Neridah Haworth

1930-2018

Whangarei-based artist, designer and businesswoman Neridah Haworth is reputed to have entered the Benson & Hedges Fashion Design Awards more times than anyone else.

Neridah started sewing at a young age on an "ancient" machine her father bought her. Early creations were made for her dolls but she progressed to designing garments for herself and her twin sister to wear to local dances. She drafted her own patterns - showing a talent for conceptualising the garment, then translating the idea into reality and often adapting her original design concept as she went. When Neridah did use commercial patterns, or on the rare occasion she purchased a ready-to-wear item or op-shop find, she would customise the garment. This experimental and chance approach to design remained a feature of her practice throughout her career.

Neridah entered the Benson & Hedges Fashion Design Awards for the first time in 1976 with an evening dress that won a Highly Commended Award. The thrill and excitement of participating in the event set in motion a long time love affair with entering fashion awards.

The following year, while on a working holiday in Australia sorting sapphires, Neridah entered the Benson & Hedges competition again. Working from a small caravan with an old borrowed singer sewing machine, she created a garment that she named 'Sapphire' inspired by her holiday job. With no mirror and no room to cut the garment, Neridah had to improvise by designing a dress in a loose fitted style with a handkerchief hem. Although it was unplaced in the awards it was selected for a tour of New Zealand.

There were times when Neridah questioned the judges' decision and vowed never to enter another awards, but her competitive spirit always won through and she continued to enjoy success. In 1984 she won the Woolgrowers Award for a garment made from perendale yarn. In 1991 she won the Menswear Category for a suit with a "country squire look".  

Neridah’s enthusiasm for entering fashion awards did not stop with the Benson & Hedges. In 1987 she won three first prizes, two seconds and three thirds at the New Zealand Easter Show, taking home prizes totalling $3,500. In 1992 she received a Highly Commended for a garment entered in the Opotiki Fibre and Fleece Design Award.

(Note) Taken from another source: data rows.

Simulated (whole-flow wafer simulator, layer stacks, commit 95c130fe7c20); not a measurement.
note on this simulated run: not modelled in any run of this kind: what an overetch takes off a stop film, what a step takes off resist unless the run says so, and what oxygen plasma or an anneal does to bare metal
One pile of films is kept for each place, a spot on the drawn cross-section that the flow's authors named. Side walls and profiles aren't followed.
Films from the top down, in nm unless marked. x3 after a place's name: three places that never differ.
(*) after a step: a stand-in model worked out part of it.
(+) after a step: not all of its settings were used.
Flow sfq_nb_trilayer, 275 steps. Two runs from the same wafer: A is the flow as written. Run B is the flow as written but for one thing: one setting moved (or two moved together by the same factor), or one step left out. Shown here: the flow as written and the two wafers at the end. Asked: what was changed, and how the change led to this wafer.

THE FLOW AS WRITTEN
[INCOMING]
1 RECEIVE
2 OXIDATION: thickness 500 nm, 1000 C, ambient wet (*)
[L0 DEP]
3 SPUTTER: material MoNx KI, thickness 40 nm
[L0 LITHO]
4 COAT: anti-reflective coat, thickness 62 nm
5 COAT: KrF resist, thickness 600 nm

Neridah was interested in all aspects of design and made pottery and other objects for her home. This broad interest in craft was evident in her Benson & Hedges entries, which included techniques such as hand knitting and appliquéd work.

A jacket and dress nominated for the After-Five High Fashion category of the 1987 Benson & Hedges comprised of more than 100 tie dyed silk and chiffon scarves; while her entry in the 1986 Leisure Lifestyle award consisted of five separate pieces in tie dyed satin and silk with an appliqué vest.

Neridah Haworth used more than 100 tie-dyed silk and chiffon scarfs to make this dress, and a matching coat.

Her most time consuming garment - created in 1988 - was made up of a fitted jacket in mauve leather, pure silk trousers and a blouse which was dyed and tie dyed to match the colour of the leather. To perfect the colour match Neridah had pots of dye bubbling for hours on the home stove. Although this garment did not receive a nomination for the main awards it was selected for the Highlights parade. Highlights garments were creations which had just missed out on being nominated for the Benson & Hedges - the highlights were paraded live to the audience before the main televised event.

Neridah and her twin sister Vanessa grew up in Pahiatua and Hamilton. She married a local farmer, Peter Haworth, when she was 20 and when Peter retrained for the police force the family moved from Matamata to Whanganui. They eventually settled in Whangarei where Neridah was instrumental in starting the city’s first craft market - the Bank Street Craft Market in the early 1970s.

The market gave her an outlet for her designs but, by 1978, there was enough demand for her to open Neridah’s Boutique at 22 James Street in Whangarei. The local newspaper marked the occasion with a feature article on Neridah sitting in a room full of clothes she had designed for the store with the tagline: 'Neridah Makes Dress in 90 Minutes'.

After 10 years she relocated to 1 James Street, creatively promoting her shop as the "No. 1 boutique". Life as a businesswoman was busy - Neridah would cut fabric out in the evenings and sew during the day from her shop. She manufactured her own stock with the assistance of two outworkers, Lyn Smith and Merle Owens.

At the height of her career she was running two stores. Neridah’s Boutique catered to mature women and The Optimist (at 82 Cameron Street) targeted a younger demographic. Her loyal client base included both local and Auckland women who were after "something a bit different". In 1987 her career took a new direction when a local clothes manufacturer asked her to design a range of winter clothes for sale nationwide; 700 garments were put into production from a sample range of 59.

Neridah outside her house wearing one of her own designs, mid 1980s.

When Neridah closed the shop after 18 years in business she resumed painting. She started painting at adult education evening classes in Matamata and it was an activity she would return to throughout her career. During a working holiday in Australia in 1977, she painted and sketched the Australian outback. As her oeuvre developed so did her subject matter ranging from portraiture to landscape and still life and working in watercolour, oil, acrylic, pastel and hand painted silk. An exhibition of her floral paintings at Paihia’s Village Green in the 1990s attracted organisers of the Seattle Flower and Garden Show who selected some of her watercolours for an art exhibition connected to the North American event. For Neridah there was a synergy between designing clothes and painting and she continued to hold regular art exhibitions in Whangarei, and at her home, until her retirement in 2014.

Text by Natalie Smith. Banner image of Neridah in her boutique on James Street, Whangarei. Image © Vicki Andrews.

Last published April 2018.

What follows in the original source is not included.